Question for those in the know. Does Spec CPU 2006 run predominantly from the cache?
I've been doing some reading to try and understand how the A12x can be so performant in these benchmarks. My mind has tremendous difficulty accepting that such a low power CPU can perform the way that it does. Anyway, I came across an interesting Reddit thread during my research:
ARM vs x86 IPC
The OP of that post basically thinks that Apple ARM CPUs have surpassed Intel in terms of IPC, and seems to spend the majority of the rest of the thread defending that assertion rather successfully....until another Reddit poster EqualityofAutonomy retorted with a counter argument that to me, was finally able to render the OP's assertion as false in a logical manner.
I'll let EqualityofAutonomy's words speak for itself rather than attempt to paraphrase him:
Lowering clocks increases IPC.
Raising clocks decreases IPC.
Most software, in practical use, is probably memory bound.
These are bad comparisons because you're likely just seeing a highly theoretical packed blob that fits neatly in L1 cache performing SIMD to maximize throughput.
Real world problems often don't fit in cache and aren't ridiculously simple and flawlessly optimized canned benchmarks and never get close to theoretical IPC.
You clearly don't even understand IPC. You can't manipulate it like that because it's not a linear relationship. It's a curve, as in higher frequencies produce less and less IPC. Lower frequencies produce greater and greater IPC. But it's not smooth. It's wild and rocky as boundaries of alignment are passed through. You'll see plateaus and seemingly unpredictable spikes. Because at the end of the day with all the background noise there's no reproducible test. Every run is slightly different. The scheduler dispatching similarly but differently. No run is truly identical to another.
The greater the frequency the more stalls that occur and instructions can take longer to retire. That's the more important metric. Increasing frequency can(will) increase the number of cycles instructions take to retire. Thus lowering IPC. The benefit is sometimes that's okay because the clock increase outweighs IPC increase.
Would you rather have a 1 GHz with 10 IPC or a 5 GHz with 3 IPC? That's 10 billion vs 15 billion. That's the sad reality. Okay those are totally made up for an example. But under clocking is very real. Sometimes performance gains happen due to factors like better thermals and less throttling.
To me this made sense. It's common knowledge that many PC workloads are sensitive to memory latency. Gaming is a good example. In fact, that is exactly why Zen 2 comes furnished with such a large L3 cache, to reduce memory latency. However what I did not know, assuming EqualityofAutonomy's assertion is true, was that raising clock speeds can decrease IPC. And the reason he postulates is because the faster a CPU is cycling at, the more it is affected by memory latency and stalls. Both Intel and AMD have spent large amounts of transistors to minimizing the effects of memory latency and stalls because the majority of code tends to be poorly written.

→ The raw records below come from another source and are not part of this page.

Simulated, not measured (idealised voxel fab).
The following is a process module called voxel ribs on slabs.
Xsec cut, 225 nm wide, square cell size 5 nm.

But with Apple's closed ecosystem, they control both the hardware and the software from the top down, so they are able to realize an efficiency that Intel or AMD could never approach in the PC's open ecosystem. I mean, realistically, would an x86-64 based CPU resembling the A12x Vortex do well in real world code that isn't hyper optimized compared to something like a Core i7? My gut tells me no.